The Government of Malta’s call on the European Commission to look into bypassing, waiving or otherwise ignoring the principle of non-refoulement should absolutely not be entertained by the European Union’s executive body. It is this fundamental principle that, for centuries, has protected the lives of millions of refugees. Setting it aside would effectively sign the death sentence for all those people who continue to run away from their homes in search of safety.

Enshrined in the 1951 Convention relating to the Status of Refugees and a host of other human rights instruments, the rule strictly prohibits States from returning refugees to places where their lives are threatened on account of their race, religion, nationality, political opinion and membership of a particular social group. It also protects all persons from being sent to countries where they would face serious human rights violations such as the death penalty, torture and inhuman or degrading treatment.

Yet the rule is more than a legal principle. It understands that some governments simply cannot, or refuse to protect their own citizens. In such situations, other states are called to intervene and to offer protection to persons who would otherwise be left stranded, vulnerable to terrible treatment and, at worst, killed. At its heart, the principle embodies humanity’s spirit of solidarity with one another.

It is therefore with extreme repulsion that the undersigned Maltese non-governmental organisations read of Malta’s appeal to brush this value aside. As with all state policies, migration and asylum management can never be based on an approach that tramples on the dignity and rights of persons.

We therefore strongly urge the European Commission to refrain from taking any action at all on Malta’s requests. Anything short of an absolute and clear non-engagement will inevitably result in complicity in flouting the Union’s values and making these Europe’s darkest days.

#maltapresidencylegacy #maltasummit

Press Statement of:

aditus foundation, African Media Association, Arab-Maltese Community, The Critical Institute, Integra Foundation, International Association for Refugees, JRS Malta, Malta Emigrants’ Commission, Migrants’ Network for Equality, Moviment Graffitti, Organisation for Friendship in Diversity, The People for Change Foundation, Platform of Human Rights Organisations in Malta, SOS Malta, Spark 15, Sudanese Community in Malta.

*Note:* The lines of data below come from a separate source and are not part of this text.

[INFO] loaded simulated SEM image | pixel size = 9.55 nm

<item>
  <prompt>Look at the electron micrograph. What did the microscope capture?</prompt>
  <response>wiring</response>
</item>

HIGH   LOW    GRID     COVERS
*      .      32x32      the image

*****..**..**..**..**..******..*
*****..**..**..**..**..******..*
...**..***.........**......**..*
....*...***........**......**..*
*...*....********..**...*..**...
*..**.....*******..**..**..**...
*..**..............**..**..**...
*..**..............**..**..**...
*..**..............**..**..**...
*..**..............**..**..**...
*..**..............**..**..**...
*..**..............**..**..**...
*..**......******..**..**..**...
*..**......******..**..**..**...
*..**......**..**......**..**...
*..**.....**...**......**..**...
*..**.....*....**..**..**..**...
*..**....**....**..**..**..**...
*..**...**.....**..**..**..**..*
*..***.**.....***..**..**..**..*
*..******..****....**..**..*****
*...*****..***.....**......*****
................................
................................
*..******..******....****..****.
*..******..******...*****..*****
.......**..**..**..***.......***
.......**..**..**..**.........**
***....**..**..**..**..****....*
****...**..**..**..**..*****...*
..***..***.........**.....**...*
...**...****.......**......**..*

Malta’s EU Presidency legacy: a (legal) death-sentence for refugees!

When rickety boats laden with irregular migrants reach our shores, we see the suffering and the loss of dignity etched on these people’s faces. We understand that they are caught in a web of poverty and exploitation.

We feel for those fleeing persecution and poverty, in search of safety and prosperity. And we do everything we can to provide them with the help they need, offering refuge and respite.

It would be easy to flip channels once again; to park it in someone else’s back yard. But it is not someone else’s problem.

Prime Minister Joseph Muscat, Sixty-Eighth Session of the UN General Assembly, 2013.

Herman Grech: Prime Minister, at the beginning of the legislature you considered returning to Libya a group of immigrants. Was that a mistake?

Prime Minister Joseph Muscat: Yes.

Times Talk interview, 2015.

In the document, the Commission is called on to “examine how to interpret and apply” the legal implications of a key humanitarian rule that protects migrants from being returned to a country where they may have reason to fear persecution, the so-called non-refoulement principle.

Malta’s Presidency of the EU Council to the EU Commission, 2016.



aditus hails a victory for the right to seek asylum

aditus welcomes the Abdulle and Nur Constitutional Court Judgement as a powerful victory of the right of all persons to enjoy the fundamental human right to seek asylum.

The Court declared that in returning the applicants directly to Libya without giving them the opportunity to seek asylum in Malta, their rights to be free from torture and to have access to an effective remedy were violated.  These two rights are protected by the Maltese Constitution, the European Convention on Human Rights and a number of other international and regional human rights instruments.

Our Constitutional Court clearly and strongly stressed that shoving documents in English into the faces of asylum-seekers without informing them of their rights and of the relevant procedures is simply unacceptable.  We’re very happy with this judgement because it is a reminder that human rights and their legal protection are not the prerogative of certain classes of people but are to be enjoyed by all.”

In the course of the proceedings the applicants had given vivid descriptions of the consequence of their forcible return to Libya.  They were arrested by the Libyan authorities, repeatedly tortured, sentenced without trial and eventually dumped in the desert.  The Maltese government argued that it was unaware of such atrocities happening in Libya.

Civil society has been reporting gross human rights violations at the hands of the former Libyan dictatorship for years.  Sadly, European governments chose to ignore this information and resort to measures that pushed back asylum-seekers to unsafe territories.  In this respect, the judgement’s rejection of Malta’s apparent unawareness of Libya’s treatment of sub-Sahara Africans and its embracing of reports by non-governmental organisations is a great statement.

aditus further highlights the judgement’s financial implications.  If Maltese tax payers are unhappy with paying this compensation, then they should immediately insist that the government pulls its socks up and simply stops violating the human rights of asylum-seekers and migrants.”  

Yet aditus notes that the real price for these violations was paid by the victims themselves, the applicants who suffered atrocious torture in Libya and the other Somali nationals who were forcibly deported by Malta but who were not lucky enough to survive the ordeal.